OMNIDATA and the Computerization of Scientific Data

For much of its history, the National Bureau of Standards has been a leader in providing the most reliable available technical data to scientific and engi-neering users. The Bureau has operated large-scale data evaluation programs in a wide variety of disciplines and has distributed the results through various publication channels. With the advent of modern computers, it was natural for NBS data experts to explore how computers could be used both for internal data management activities and for the public dissemination of NBS data collections. During the 1970s, the Office of Standard Reference Data (OSRD) and the various data centers that it coordinated embarked on a number of projects aimed at utilizing the growing power of digital comput-ers to improve the efficiency and effectiveness of the SRD program. NBS quickly became recognized as a pioneer in this area.

At that time, there was a tendency for each data group to develop computer programs to handle the particular type of scientific data of concern to it. Since the SRD program covered such diverse classes of data, there was an incentive for OSRD to investigate the possibility of developing general purpose programs capable of managing a broad range of data. This effort led to the creation of the database management program OMNIDATA, described in the book OMNIDATA, An Interactive System for Data Retrieval, Statistical and Graphical Analysis and Data-Base Management: A User's Manual [1], authored by Joseph Hilsenrath and Bettijoyce Breen. This represents the first major publication of the National Bureau of Standards in the area of computerized scientific data management.

In the early 1970s when the OMNIDATA project was begun, data retrieval, data analysis, and data file maintenance were largely done in the batch mode, with programmers submitting punched cards for processing on a mainframe computer and, after an indeterminate period of time, receiving a printout of results. Also, computer programs designed to run routinely were almost always inflexible, and the writing of ad hoc programs to answer specific questions often entailed expense and delay out of proportion to the urgency of the problem that motivated the question in the first place. When early commercial general-purpose data manage-ment programs began to appear, primarily intended for business applications, they had adequate and roughly comparable search and retrieval capability, file defini- tion features, and report generators. None, however, had enough data analysis and data manipulation facilities to handle the numerical and alphanumeric data files required for scientific use, nor did they address unique characteristics of scientific information, such as Greek and mathematical symbols, uncertainties, and varying number of significant figures, all of which added to the complexity to scientific data.

OMNIDATA was designed to overcome many of these shortcomings. Programs were written to analyze and store data. Rudimentary graphics packages created visualizations of data. The 45 unique modules and the supervisory program of the OMNIDATA system could be used not only by the computer professional, but also by the novice with little or no knowledge of computers. It could be run in demand mode, interactively from a computer terminal on a time-shared computer system. In addition to handling such administrative files as personnel, training, inventory, and travel, the system was robust enough to handle diverse scientific data files, including crystal structure data, thermochemical data, chemical kinetics data, and data on physical properties. Finally, OMNIDATA was designed and written to be modular, a hallmark of truly efficient computer programming and systems design, and a visionary precursor to what is today called component-based software.

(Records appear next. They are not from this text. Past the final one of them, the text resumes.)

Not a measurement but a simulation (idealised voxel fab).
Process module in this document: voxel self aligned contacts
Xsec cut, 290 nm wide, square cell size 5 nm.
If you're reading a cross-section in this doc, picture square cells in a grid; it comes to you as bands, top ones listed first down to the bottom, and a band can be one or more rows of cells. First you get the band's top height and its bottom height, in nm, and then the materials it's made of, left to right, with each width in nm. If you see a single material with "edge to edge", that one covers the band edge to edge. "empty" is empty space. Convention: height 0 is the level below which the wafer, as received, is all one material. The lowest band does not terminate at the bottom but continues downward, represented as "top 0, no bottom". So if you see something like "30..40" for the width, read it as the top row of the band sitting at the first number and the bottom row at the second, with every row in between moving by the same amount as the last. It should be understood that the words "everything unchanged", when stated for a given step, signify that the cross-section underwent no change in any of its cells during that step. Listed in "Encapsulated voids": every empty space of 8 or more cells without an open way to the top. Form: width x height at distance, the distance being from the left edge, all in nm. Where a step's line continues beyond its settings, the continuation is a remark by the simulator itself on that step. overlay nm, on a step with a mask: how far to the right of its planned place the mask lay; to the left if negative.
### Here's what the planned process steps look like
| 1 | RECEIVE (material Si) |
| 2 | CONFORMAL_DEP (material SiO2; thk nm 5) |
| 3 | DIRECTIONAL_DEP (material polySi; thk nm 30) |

Most of the individual modules provided tools for data retrieval, analysis, and reporting. Specifically, the system had facilities for searching and reporting; plotting and graphical analysis; arithmetic operations in general, and statistical analysis in particular; file partitioning and subsequent sequential analysis on subfiles; keyword indexing of bibliographic files; flagging, coding, and decoding of data items; analysis of questionnaires and surveys; and a large variety of data management and validation routines of use to both the end user of the data and the database administrator. An important feature of OMNIDATA was its ability to convert data files from other formats for use in the OMNIDATA system and to generate data arrays that could be accessible to other programs written in languages including FORTRAN, COBOL, and XBASIC. Also, the OMNIDATA system interfaced with the OMNITAB II program [2], used extensively at NBS and elsewhere, to provide a repertory of well-tested and highly accurate statistical routines.

The OMNIDATA system allowed for flexibility in file size. With it, one could profitably automate files from those with few records of a small number of data elements to elaborate databases of many records with numerous data fields. In contrast to other management information systems of the era, which limited the number of data items that could be searched or manipu-lated, each module in OMNIDATA was capable of oper-ating on every data item, and the user could search on any field, even down to the character level. Its modular-ity, flexibility, and data analysis capabilities made OMNIDATA unique. It was a forerunner of the database management systems marketed today and the systems so essential to the functioning of the World Wide Web.

The use of OMNIDATA quickly spread to other parts of NBS, beyond the Standard Reference Data Program, so much so that there were continuing problems in providing support and extensions for a diverse group of users. The legacy of OMNIDATA was not the software itself, but the realization that scientific data projects could successfully convert to computerized operation— and that they would have to do so in order to continue as viable projects.

The lessons of OMNIDATA were critical to the push to computerize both the internal data operations and the dissemination of databases, which began in earnest in the 1980s. The effort was led by Bettijoyce Breen and John Rumble, Jr., who joined the Office of Standard Reference Data in 1980. During this decade every NBS/ NIST data activity created databases of references containing the data of importance to its area of respon-sibility. Many developed specialized data entry programs that captured not only this bibliographic infor-mation, but also the numeric tabular and graphical data contained therein. In addition, the data centers devel-oped suites of software that supported data evaluation through the use of discipline specific analysis, statistical procedures, and correlation techniques. At the begin-ning of this effort, most of the software incorporated the ideas found in OMNIDATA, with significant extensions to take care of specialized requirements.

Many of the data handling software packages devel-oped at NBS were used by outside organizations. The NIST Crystal Data Center developed AIDS 80, a power-ful package that evaluated and managed crystallo-graphic data [3]. The NIST Alloy Phase Diagram Data Center created a suite of graphical digitization and database management tools that supported the inter-national Alloy Phase Diagram Program run jointly by the American Society of Metals and NBS [4]. A similar set of graphics software was developed for handling ceramics phase diagrams under the NBS-American Ceramic Society Phase Diagram for Ceramists Program [5].

The computerized dissemination of NBS collections of evaluated data proceeded likewise. In the late 1970s, NBS worked with the Environmental Protection Agency and the National Institutes of Health to create and oper-ate the Chemical Information System (CIS), which was the first online system to provide scientific numerical data. The CIS featured a powerful substructure and nomenclature search system that allowed users not only to search for data on a specific substance, but also to identify classes of chemical compounds with particular structural features. The CIS integrated databases built by many groups, including NBS thermochemistry and crystallographic data centers.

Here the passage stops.